Go to http://www.theartoftheblog.com for my new site.

10/02/2003

Poor or Not Poor? Depends on Who you Ask . . .

Poor or Not Poor? Depends on Who you Ask . . .


Bruce Bartlett: What is poor?

In a supplementary report that got no press attention, the Census Bureau looked at some of these new necessities and their ownership by the poor. It turns out that many poor people today own appliances that were considered luxuries when I grew up, and some would still be considered luxuries today. For example, 91 percent of those in the lowest 10 percent of households -- all of whom are officially poor -- own color TVs; 74 percent own microwave ovens; 55 percent own VCRs; 47 percent own clothes dryers; 42 percent own stereos; 23 percent own dishwashers; 21 percent own computers; and 19 percent own garbage disposals.

When I grew up in the 1950s, only the wealthy owned color TVs, clothes dryers, stereos, dishwashers and disposals. These were all considered luxuries. We got by with black and white TVs, hanging our wet cloths on a line to dry, washing dishes by hand and throwing our potato peels in a pail instead of down the drain. So did most other middle-class families. Not even the wealthiest people owned microwave ovens, VCRs or computers. . . .
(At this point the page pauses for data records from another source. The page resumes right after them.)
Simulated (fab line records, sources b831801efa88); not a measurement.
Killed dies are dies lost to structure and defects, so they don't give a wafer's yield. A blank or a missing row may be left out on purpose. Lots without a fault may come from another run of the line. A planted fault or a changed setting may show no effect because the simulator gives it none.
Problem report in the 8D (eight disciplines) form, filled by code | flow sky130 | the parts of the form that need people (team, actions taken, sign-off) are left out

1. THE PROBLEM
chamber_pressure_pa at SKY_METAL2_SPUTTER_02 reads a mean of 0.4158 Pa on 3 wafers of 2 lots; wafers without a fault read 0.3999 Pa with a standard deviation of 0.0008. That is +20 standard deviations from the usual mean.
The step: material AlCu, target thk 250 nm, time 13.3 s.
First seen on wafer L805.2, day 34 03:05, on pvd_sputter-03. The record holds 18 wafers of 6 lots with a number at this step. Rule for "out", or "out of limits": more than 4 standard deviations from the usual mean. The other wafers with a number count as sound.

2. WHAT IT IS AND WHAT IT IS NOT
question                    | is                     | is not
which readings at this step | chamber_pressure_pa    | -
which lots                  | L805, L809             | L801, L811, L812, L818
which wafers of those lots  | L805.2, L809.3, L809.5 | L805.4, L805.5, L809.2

The Census Bureau itself acknowledges serious limitations to its calculations. One problem is that it is required by law to use a measure of inflation that is known to overstate price increases. Using a corrected inflation measure would have lowered the poverty rate from 12.1 percent to 10.8 percent last year. The inclusion of income that is not now counted, such as noncash income transfers like food stamps, would lower the rate to just 7.5 percent.

Lastly, it is worth noting that few of the poor remain poor for very long. According to the Census Bureau, over half of all those classified as poor between 1996 and 1999 were so for less than four consecutive months. Eighty percent were poor for less than a year. This sort of income mobility means that our measures of income inequality are also overstated, according to a new Federal Reserve Bank of San Francisco study.